While acknowledging that Trump presents unique challenges because of his prior relationships with some of Fox’s hosts, Wallace denies that the gap between news and opinion has expanded. “Lots of people, when they have to talk about Fox, it’s a rich storyline to make it seem like there’s infighting,” he says.  He argues that broad-brush criticisms of Fox News as a whole ignore the distinction that the network tries to draw. “We paint journalists who have come up as traditional journalists as journalists, and we paint our opinion people as opinion people,” Wallace says. “There are times where you do get a little bit of tension or friction, but we’ve always been honest about it. This network has always been an opinion and news shop. It was built with both pillars.” Referring to the environment as “a family atmosphere,” he notes that at Fox’s Christmas party, the two toasts of the evening were given by Hannity and Smith.
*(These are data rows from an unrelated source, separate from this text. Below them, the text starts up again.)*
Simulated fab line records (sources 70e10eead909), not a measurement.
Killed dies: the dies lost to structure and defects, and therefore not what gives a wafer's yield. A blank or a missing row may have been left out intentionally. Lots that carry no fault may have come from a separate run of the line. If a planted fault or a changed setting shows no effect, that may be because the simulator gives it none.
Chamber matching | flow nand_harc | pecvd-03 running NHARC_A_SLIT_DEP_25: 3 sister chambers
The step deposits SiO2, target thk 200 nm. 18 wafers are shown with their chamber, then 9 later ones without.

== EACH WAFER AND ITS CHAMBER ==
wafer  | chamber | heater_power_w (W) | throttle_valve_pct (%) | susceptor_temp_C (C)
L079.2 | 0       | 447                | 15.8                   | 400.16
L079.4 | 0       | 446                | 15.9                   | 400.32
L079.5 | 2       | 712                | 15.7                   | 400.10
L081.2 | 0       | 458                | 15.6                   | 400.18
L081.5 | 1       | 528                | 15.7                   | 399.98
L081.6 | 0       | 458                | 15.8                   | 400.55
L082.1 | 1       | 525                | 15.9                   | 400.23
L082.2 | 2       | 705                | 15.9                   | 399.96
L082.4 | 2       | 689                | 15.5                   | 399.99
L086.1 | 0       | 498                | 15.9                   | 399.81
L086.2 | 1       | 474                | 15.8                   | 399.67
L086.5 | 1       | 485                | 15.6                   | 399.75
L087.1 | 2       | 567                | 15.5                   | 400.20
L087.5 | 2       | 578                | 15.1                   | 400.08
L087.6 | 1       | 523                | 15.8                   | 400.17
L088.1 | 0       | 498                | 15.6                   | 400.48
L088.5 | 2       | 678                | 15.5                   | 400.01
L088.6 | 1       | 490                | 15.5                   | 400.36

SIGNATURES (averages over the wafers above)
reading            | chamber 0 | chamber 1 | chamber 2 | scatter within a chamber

The purchase of 21st Century Fox by Disney, expected to close late this year or early 2019, means Fox News will become an even more important part of Rupert Murdoch’s media holdings. Though Wallace declines to speculate on what the deal might mean for the network, beyond acknowledging that the network will likely be live 24 hours a day “in the near future,” he seems optimistic. “Going into our third decade, Fox News and the success of digital have proven that there is a marketplace that wanted a choice in news,” Wallace says. And, he adds, “it does go to show that the brand was bigger than any one person.”